The 10-year-old boy who lives alone in the forest

By Trong Nghia   November 29, 2019 | 11:12 am GMT+7

When he received his father’s photo for his funeral, Khuyen was shivering and thought “so this is how my father looked.” 

It seemed like forever since he last saw his father. 

At 10 a.m. on November 15, Dang Van Khuyen, 10, was in class at his school in northern Tuyen Quang Province’s Ham Yen District when his uncle rushed in to inform him his father had passed away in a road accident. 

Khuyen started to tremble and clench his fists but suppressed his tears. With his face lowered, he asked his teacher for three days off. 

He pedaled his old bicycle over the three-kilometer path home crossing four hills. At home, his uncle and neighbors helped him get his father’s photo. 

Khuyen’s mother had gone away abandoning the family while his father had left the village to work five years ago. The boy was living with his grandmother. Last year she remarried and moved to another place 60 km away. Since then the boy has been living by himself. 

Khuyen’s stilt hut is at the edge of a forest 200 meters from the nearest neighbor. After being alone for a year he has gotten used to it. Photo by VnExpress/Trong Nghia.

Khuyen’s stilt hut is at the edge of a forest 200 meters from the nearest neighbor. After being alone for a year he has gotten used to it. Photo by VnExpress/Trong Nghia.

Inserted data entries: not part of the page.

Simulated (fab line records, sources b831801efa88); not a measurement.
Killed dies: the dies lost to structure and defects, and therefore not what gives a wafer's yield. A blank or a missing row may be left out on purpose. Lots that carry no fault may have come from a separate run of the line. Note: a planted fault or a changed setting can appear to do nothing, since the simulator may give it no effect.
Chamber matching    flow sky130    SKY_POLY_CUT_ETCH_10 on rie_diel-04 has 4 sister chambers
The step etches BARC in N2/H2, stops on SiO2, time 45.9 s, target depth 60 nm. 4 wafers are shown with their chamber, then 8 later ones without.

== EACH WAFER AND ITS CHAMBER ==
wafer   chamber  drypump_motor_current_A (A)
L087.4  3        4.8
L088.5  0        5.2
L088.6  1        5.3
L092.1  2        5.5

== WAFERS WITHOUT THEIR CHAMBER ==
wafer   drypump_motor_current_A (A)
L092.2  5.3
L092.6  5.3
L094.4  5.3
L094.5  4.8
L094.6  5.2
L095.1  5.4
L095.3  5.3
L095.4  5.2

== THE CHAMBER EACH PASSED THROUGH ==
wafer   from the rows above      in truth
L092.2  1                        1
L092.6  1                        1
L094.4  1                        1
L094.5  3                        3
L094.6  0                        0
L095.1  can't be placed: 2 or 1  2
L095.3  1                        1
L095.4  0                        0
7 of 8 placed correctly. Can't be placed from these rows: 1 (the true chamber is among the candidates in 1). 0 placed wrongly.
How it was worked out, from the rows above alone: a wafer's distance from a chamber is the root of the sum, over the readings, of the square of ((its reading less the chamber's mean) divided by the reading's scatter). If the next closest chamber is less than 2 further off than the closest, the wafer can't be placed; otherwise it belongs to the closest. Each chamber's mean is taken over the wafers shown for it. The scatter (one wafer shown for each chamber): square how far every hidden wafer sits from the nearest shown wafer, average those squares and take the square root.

Feeling concerned for him, his teachers started collecting money for him. In a few hours they raised VND10 million ($430), enough for Khuyen to go and receive his father’s body. When he returned from the trip, he sat quietly, hugging his father’s portrait. 

In a black funereal shirt, the boy stood still for nearly 12 hours. After the casket was lowered he went home and cooked a bowl of rice porridge soup. 

"Only when his grandmother came did he became a bit more lively", Ly Thi Chung, his aunt, said. 

It is 5 a.m., November 24. In his hut on the side of a mountain, Khuyen wakes up at his usual time though it is a Sunday and he does not have school. Silently looking at the photo of his father behind the incense, he slowly folds his blanket and mat, and puts them in a corner. 

His home is bare. The roof and floor have holes. His possessions consist of a few pots, baskets and bowls given recently by others. He picks up a shovel and heads to a hill to dig up some cassava roots and sell for some money. 

Once he went up a hill five kilometers away and collected a sack of cassava. When coming down he slipped and got overridden by the sack. It was a long time before someone came and helped him, but he was smiling when he stood up: This work is his only joy. 

Khuyen is delighted he could dig up a big cassava root. Photo by VnExpress/Trong Nghia. 

Khuyen is delighted he could dig up a big cassava root. Photo by VnExpress/Trong Nghia. 

In summer he accompanies other villagers to pick bamboo shoots. The rough, sharp bamboo buds cut his bare hands. On a trip he could earn around VND20,000 ($0.9) by picking 3-4 kg of bamboo shoots. 

But since bamboo shoots are only available in summer whereas cassava is available throughout the year, the later is his staple source of income. 

In his free time he carries rice for others and in exchange gets enough rice to eat all year round. During Vietnamese New Year (Tet) and other festivals villagers gift him a few kilograms of rice. 

In 2018 his grandmother got married to a man living far away and went away with him. Khuyen cried every night then. For three months his uncle came over every day to take care of him. He told Khuyen to go and live with him, but the boy refused. 

He says softly: "My uncle’s family is poor. I would be an added burden." 

Initially, without any cooking skills, Khuyen simply ate instant noodles. When he got bored of it, he would go into the forest with a cast iron pot, look for any edible plant, boil it on the spot, and eat it. 

Now he has a rice cooker and knows how to make some basic dishes, yet it is usually rice with salt and sesame. Looking at the kitchen, he would often think about beef or chicken. 

Khuyen sits on the floor to study. Photo by VnExpress/Trong Nghia.

Khuyen sits on the floor to study. Photo by VnExpress/Trong Nghia.

"When my grandmother went away after marriage, some nights I would dream that my father returned, gave me a bow and told me to go hunting. 

"Once, in my dream I kept running until I got exhausted, and eventually caught a rabbit. My father said ‘Stay strong’, and I woke up." 

His father’s message in that dream became a motivation for him to keep studying and living by himself. 

His grandmother is occupied with her new family and only managed to visit him twice last year. The boy has only one dream - to live with his grandmother. "When my grandmother strokes my hair, I can sleep so well," he says wistfully, looking through the window.